# Expectation Maximization

Expectation Maximization is a technique to estimate the parameters of a model from data that may have missing observations. It is closely related to the Maximum Liklihood Estimator in pgmpy with the key distinction that rather than doing a df.dropna to remove samples that have np.nan in them, the distribution for these variables is estimated from the prior given the other observed variables in the sample. 
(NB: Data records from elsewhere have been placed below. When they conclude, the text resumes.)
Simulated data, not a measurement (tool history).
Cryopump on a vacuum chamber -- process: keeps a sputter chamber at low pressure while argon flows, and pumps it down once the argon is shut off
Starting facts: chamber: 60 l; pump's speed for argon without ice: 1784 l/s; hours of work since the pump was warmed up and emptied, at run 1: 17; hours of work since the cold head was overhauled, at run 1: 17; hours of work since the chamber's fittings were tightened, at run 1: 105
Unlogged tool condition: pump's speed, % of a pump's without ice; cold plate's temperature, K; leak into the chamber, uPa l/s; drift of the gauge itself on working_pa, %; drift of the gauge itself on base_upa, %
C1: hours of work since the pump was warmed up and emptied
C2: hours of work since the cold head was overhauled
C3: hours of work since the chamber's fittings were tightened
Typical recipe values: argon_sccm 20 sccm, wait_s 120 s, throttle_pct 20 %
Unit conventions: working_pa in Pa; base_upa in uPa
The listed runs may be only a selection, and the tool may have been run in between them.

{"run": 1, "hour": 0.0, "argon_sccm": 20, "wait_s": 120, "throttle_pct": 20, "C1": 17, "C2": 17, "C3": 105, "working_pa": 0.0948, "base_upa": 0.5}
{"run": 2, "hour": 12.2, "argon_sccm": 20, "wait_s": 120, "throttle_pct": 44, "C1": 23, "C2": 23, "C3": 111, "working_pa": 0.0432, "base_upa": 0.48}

The algorithm in pgmpy is described in *Probabilistic Graphical Models: Principles and Techniques* by Daphne Koller and Nir Friedman and one of the examples is the worked out model in the book.

In [None]:
import numpy as np
import pandas as pd
import daft
from daft import PGM

from pgmpy.factors.discrete import TabularCPD
from pgmpy.models.BayesianModel import BayesianModel
from pgmpy.inference import VariableElimination
from pgmpy.estimators import MaximumLikelihoodEstimator, ExpectationMaximization

import matplotlib.pyplot as plt

In [None]:
def convert_pgm_to_pgmpy(pgm):
    """Takes a Daft PGM object and converts it to a pgmpy BayesianModel"""
    edges = [(edge.node1.name, edge.node2.name) for edge in pgm._edges]
    model = BayesianModel(edges)
    return model

In [None]:
pgm = PGM(shape=[3,4])

pgm.add_node(daft.Node('A', r"A", 1, 4))
pgm.add_node(daft.Node('B', r"B", 3, 4))
pgm.add_node(daft.Node('C', r"C", 2, 3))
pgm.add_node(daft.Node('D', r"D", 2, 2))

pgm.add_edge('A', 'C')
pgm.add_edge('B', 'C')
pgm.add_edge('C', 'D')

pgm.render()
plt.show()

In [None]:
model = convert_pgm_to_pgmpy(pgm)

In [None]:
cpd_a = TabularCPD(
    variable='A',
    variable_card=2,
    values=[[0.7],[0.3]],
)

cpd_b = TabularCPD(
    variable='B',
    variable_card=2,
    values=[[0.1],[0.9]],
)

cpd_c = TabularCPD(
    variable='C',
    variable_card=2,
    values=[[0.17,0.91,0.4,0.8],
            [0.83,0.09,0.6,0.2]],
    evidence=['A','B'],
    evidence_card=[2, 2],
)

cpd_d = TabularCPD(
    variable='D',
    variable_card=2,
    values=[[0.9,0.2],
            [0.1,0.8]],
    evidence=['C'],
    evidence_card=[2,],
)

# Add the parameters to the model
model.add_cpds(cpd_a, cpd_b, cpd_c, cpd_d)

# Check the model
model.check_model()

### Run some basic inference

In [None]:
ve = VariableElimination(model)

In [None]:
q = ve.query(
    variables=["D"],
    evidence={"A":1,"B":0},
    show_progress=False,
)
print(q)

In [None]:
data = pd.DataFrame(
    data = {
        "A":[1,np.nan],
        "B":[np.nan,1],
        "C":[np.nan,np.nan],
        "D":[0,1],
    }
)
print(data)

In [None]:
em = ExpectationMaximization(model, data)

In [None]:
print(em.estimate_cpd(node="D",n_iter=1))

In [None]:
for cpd in em.get_parameters():
    print(cpd)

In [None]:
data = pd.DataFrame(
    data = {
        "A":[np.nan,np.nan],
        "B":[np.nan,np.nan],
        "C":[np.nan,np.nan],
        "D":[np.nan,np.nan],
    }
)
print(data)

In [None]:
em = ExpectationMaximization(model,data)

for cpd in em.get_parameters():
    print(cpd)